Stock photo of the Lady of Justice statue
Stock photo of the Lady of Justice statue

The Kentucky Senate has endorsed a proposed constitutional change to limit a governor’s end-of-term pardon powers. The proposal reflects outrage still burning from pardons granted by former Kentucky Governor Matt Bevin on his way out of office in 2019. During his final weeks in office, Bevin issued more than 600 pardons and commutations.

The measure would amend Kentucky’s constitution to remove a governor’s ability to grant pardons or commute sentences 30 days before a gubernatorial election. This would also expand to the time between the election and inauguration. The restriction amounts to about two months of a governor's four-year term.

State Senator Chris McDaniel is the measure's lead sponsor. He said this is meant to guarantee what happened with former Governor Bevin never occurs again in the Bluegrass State.

“This proposed amendment would ensure that a governor is accountable to the voters for his or her actions.”
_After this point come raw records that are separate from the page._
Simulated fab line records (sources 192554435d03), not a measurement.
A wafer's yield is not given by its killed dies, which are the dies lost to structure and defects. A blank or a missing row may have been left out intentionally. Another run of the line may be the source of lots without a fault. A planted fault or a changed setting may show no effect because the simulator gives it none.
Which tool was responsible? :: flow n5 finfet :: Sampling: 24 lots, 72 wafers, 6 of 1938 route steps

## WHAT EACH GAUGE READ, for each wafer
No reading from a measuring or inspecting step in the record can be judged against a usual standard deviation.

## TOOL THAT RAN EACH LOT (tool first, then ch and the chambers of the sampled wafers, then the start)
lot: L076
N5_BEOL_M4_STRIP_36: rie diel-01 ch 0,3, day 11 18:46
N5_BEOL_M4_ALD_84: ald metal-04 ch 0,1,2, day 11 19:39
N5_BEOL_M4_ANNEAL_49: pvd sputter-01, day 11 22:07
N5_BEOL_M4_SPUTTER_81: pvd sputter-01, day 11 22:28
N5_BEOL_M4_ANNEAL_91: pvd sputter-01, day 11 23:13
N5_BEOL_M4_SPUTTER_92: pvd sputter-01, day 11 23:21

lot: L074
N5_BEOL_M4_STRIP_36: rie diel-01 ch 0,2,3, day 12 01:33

The proposal passed 34-2 in the state Senate. If it wins House approval, it will be placed on the November statewide ballot for voters.

McDaniel has been pushing for this constitutional change to put limits on gubernatorial pardon powers since 2020. So far, his efforts have been unable to move through the entire legislature.

The legislation under Senate Bill 126, is competing with several other proposed constitutional amendments being considered by lawmakers for placement on the November ballot.